RIP Ardeshir Cowasjee

‘For someone who was quick to tell others to leave Pakistan behind and find a better life elsewhere, he was never one to take his own advice.

“Why should I leave it?” He would ask defensively, almost angrily, when one would question him why he stayed back.

“This is my home!” He would snap.’

That pretty much sums it up for me too 🙂


  1. Kathy says:

    He sounds like he was a very special person.

    1. Munira says:

      He really was Kathy. The city has lost another awesome personality. Very few fearless and vocal people like him left. It feels like the end of an era.

  2. Heather says:

    It seems he was wise soul.
    I left my home state when I was 18, and that is hard for many people to do. I can’t imagine ever going back. But leaving my country? I would have to have a really good reason. I don’t blame anyone for staying in their homes, but I also can’t fault anyone for leaving. Wishing you peace.

    1. Munira says:

      He was honest, and no one could stop him from saying what he felt in his own inimitable style. He was a patriot in the true sense of the word, a real Pakistani from the good old days. I’ll miss him.

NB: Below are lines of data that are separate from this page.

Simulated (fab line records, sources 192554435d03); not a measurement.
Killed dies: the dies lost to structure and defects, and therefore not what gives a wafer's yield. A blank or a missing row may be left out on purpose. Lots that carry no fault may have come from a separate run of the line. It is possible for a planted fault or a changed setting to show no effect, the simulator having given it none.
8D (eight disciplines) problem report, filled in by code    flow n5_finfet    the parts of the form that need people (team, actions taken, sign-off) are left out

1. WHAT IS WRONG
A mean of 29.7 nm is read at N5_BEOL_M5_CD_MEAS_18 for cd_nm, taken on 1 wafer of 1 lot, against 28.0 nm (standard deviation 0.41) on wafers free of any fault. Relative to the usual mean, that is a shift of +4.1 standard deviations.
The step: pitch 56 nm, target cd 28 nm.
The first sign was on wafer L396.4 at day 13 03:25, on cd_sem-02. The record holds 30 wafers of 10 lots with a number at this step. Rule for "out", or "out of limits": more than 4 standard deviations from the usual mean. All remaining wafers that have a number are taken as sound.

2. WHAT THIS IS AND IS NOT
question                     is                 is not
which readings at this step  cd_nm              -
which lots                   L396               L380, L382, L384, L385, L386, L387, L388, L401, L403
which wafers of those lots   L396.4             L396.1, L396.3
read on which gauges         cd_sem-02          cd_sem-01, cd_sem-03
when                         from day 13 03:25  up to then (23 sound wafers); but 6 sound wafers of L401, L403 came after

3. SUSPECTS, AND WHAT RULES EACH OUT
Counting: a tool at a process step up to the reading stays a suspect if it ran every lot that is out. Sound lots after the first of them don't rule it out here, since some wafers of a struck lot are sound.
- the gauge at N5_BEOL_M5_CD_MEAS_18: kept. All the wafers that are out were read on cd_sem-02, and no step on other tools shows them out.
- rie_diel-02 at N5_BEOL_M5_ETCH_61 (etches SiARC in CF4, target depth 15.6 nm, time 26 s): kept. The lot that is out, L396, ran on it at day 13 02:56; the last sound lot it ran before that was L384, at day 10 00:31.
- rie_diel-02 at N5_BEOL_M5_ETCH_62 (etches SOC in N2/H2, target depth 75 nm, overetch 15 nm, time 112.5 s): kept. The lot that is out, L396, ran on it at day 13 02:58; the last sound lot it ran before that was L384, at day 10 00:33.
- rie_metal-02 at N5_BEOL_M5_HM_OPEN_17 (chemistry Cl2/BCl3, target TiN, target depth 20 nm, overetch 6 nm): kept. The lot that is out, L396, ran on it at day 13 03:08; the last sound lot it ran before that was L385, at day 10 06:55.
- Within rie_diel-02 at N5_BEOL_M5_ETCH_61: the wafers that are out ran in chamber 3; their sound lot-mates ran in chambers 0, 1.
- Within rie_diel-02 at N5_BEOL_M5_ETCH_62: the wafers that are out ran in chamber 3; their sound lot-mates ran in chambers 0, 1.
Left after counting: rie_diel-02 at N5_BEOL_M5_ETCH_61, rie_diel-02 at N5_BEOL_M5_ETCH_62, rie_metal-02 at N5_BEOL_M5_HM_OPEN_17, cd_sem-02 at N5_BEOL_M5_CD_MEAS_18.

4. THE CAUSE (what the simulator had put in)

  3. It’s so sad when the good ones pass on. Thanks for sharing the link. I hope it isn’t so much the end of an era as it is the beginning of a new one built on ideas he shared. Sometimes people step up to keep the good things going.

    1. Munira says:

      He must have died heartbroken to see his country falling apart like this, yet he did his best all his life to do some good….and he did a lot. It’s sad to lose someone who was like a remnant of pre-partition times, someone who really held dear the ideals of the founder of this godforsaken country. Each and every ruler trampled those ideals, and Cowasjee lambasted them all.
      Thank you for reading Re.

  4. Brave people are exceptional. I’ve never heard of him but from the post I’m sorry for Pakistan that he’s gone. The thing is, I feel that Pakistan really is nearing a point of positive change. The sad thing is, I suspect it will get tougher before it gets better – but then it will get better because the world can’t allow Pakistan to slip into lawlessness. But I’m talking crap. What do I know? From the comfort of white middle class England it is easy to take a media-fed view. But I really do feel that Pakistan is key…. it won’t be allowed to descend into chaos, as one might perceive from an Arab Spring type revolution. Though that is another discussion point, and I know you don’t do politics, Mun…………and frankly, I don’t blame you.

    1. Munira says:

      He was a humanist, and influential to boot…..people like that end up doing a lot to change mindsets. We’re mourning a man who mourned Pakistan, though it’s true that he got rather cynical towards the end.
      Huz just reminded me of the sinister fact behind the radicalisation of Pakistan. Saudi money is pouring in by the truckload to finance and support Wahhabi madrasas, which are breeding young brainwashed ‘terrorists’. A lot of what is ailing us stems from a much wider political arena, and no one knows which end is up anymore. Everyone seems to be in cahoots. That is the main reason why I steer clear of this topic, though of late I can’t seem to think about much else…..strange contradiction, eh?